Supreme Court to Decide Deportation Case of Filipino Immigrant

By Reuben S. Seguritan

January 20, 2017


A lot of people dream of becoming a lawful permanent resident (LPR) in the United States (US). This status is one step away from becoming a US citizen. As an LPR, there are a lot of benefits and also responsibilities. The benefits include being able to work and live permanently in the US, being eligible for social security benefits, and travelling to certain countries without an additional visa. The responsibilities of an LPR include filing and paying taxes every year and upholding the US Constitution.  He must abide by the law and not commit any crime that will make him removable.

If an LPR commits a crime, there could be repercussions in his status as an LPR. One of the possible consequences is deportation.

In a case pending before the United States Supreme Court entitled Lynch v. Dimaya, the US government is trying to deport James Dimaya, an LPR with Philippine citizenship, for having been convicted in 2007 and 2009 of first-degree residential burglaries in California. He was convicted and sentenced to two years in prison for each of the offenses. These convictions, according to the Department of Homeland Security, constitute crimes of violence under US immigration law, and hence, it could be a ground to remove him from the US.

During his deportation hearing before the immigration court, the judge in the case agreed with the Department of Homeland Security (DHS) that the crimes he committed constituted crimes of violence. He was ordered removed from the US. On appeal, the Board of Immigration Appeals affirmed the decision to deport him.

The law provides that a conviction for an aggravated felony is a ground for deportation. Offenses involving theft and burglary may constitute an aggravated felony if the term of imprisonment is at least one year.

On appeal of the case, a divided United States Court of Appeals for the Ninth Circuit ruled that the statutory definition for crime of violence was unconstitutionally vague, and hence, did not uphold the deportation order of Dimaya.  The court looked at the elements and nature of the offense of conviction, rather than on the particular facts relating to what he did. In its analysis, the court cited the United States Supreme Court case of Johnson v. United States. This 2015 case held that the residual clause defining what constituted a violent felony in the Armed Career Criminal Act (ACCA) was both unpredictable and arbitrary.

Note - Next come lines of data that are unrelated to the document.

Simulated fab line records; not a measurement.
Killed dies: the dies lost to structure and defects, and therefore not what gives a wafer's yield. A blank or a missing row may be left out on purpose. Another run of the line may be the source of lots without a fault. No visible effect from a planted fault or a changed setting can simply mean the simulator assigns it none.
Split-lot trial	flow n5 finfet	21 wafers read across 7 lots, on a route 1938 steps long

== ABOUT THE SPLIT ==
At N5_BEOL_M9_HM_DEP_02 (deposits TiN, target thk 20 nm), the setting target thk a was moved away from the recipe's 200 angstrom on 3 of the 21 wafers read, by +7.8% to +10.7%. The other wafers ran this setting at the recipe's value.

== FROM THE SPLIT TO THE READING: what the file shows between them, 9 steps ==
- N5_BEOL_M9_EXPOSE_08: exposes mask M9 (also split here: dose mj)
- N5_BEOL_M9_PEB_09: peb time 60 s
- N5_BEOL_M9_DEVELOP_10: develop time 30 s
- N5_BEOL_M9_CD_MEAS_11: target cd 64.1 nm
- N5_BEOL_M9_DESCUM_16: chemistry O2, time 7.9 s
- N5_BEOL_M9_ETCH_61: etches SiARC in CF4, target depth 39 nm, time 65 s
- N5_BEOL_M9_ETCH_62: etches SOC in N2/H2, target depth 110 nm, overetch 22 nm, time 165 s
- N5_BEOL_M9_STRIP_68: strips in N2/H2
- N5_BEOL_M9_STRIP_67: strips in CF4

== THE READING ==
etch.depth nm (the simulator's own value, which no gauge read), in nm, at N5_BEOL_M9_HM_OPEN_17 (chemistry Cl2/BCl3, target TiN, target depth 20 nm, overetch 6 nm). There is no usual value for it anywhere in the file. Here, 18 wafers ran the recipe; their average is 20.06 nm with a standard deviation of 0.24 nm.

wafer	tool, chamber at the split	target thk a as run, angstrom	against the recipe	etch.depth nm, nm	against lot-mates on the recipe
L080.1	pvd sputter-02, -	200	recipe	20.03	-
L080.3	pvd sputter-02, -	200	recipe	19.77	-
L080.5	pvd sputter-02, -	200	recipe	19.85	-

It is worth monitoring the progress of the Lynch v. Dimaya case pending in the US Supreme Court because the outcome will have major consequences to immigration law and policy. If the US Supreme Court decides in favor of the DHS and the US government that Dimaya should be deported, then that means residential burglaries are crimes of violence which is a ground for removal. On the other hand, if the US Supreme Court decides to uphold the ruling of the United States Court of Appeals for the Ninth Circuit, then LPRs who are convicted of residential burglaries cannot be deported on the ground of having committed a crime of violence.

In the former scenario, the power of the US government to deport criminals will be strengthened. However, if the latter scenario occurs, then the US government might find it more difficult to deport criminals who are convicted of burglary and other serious crimes.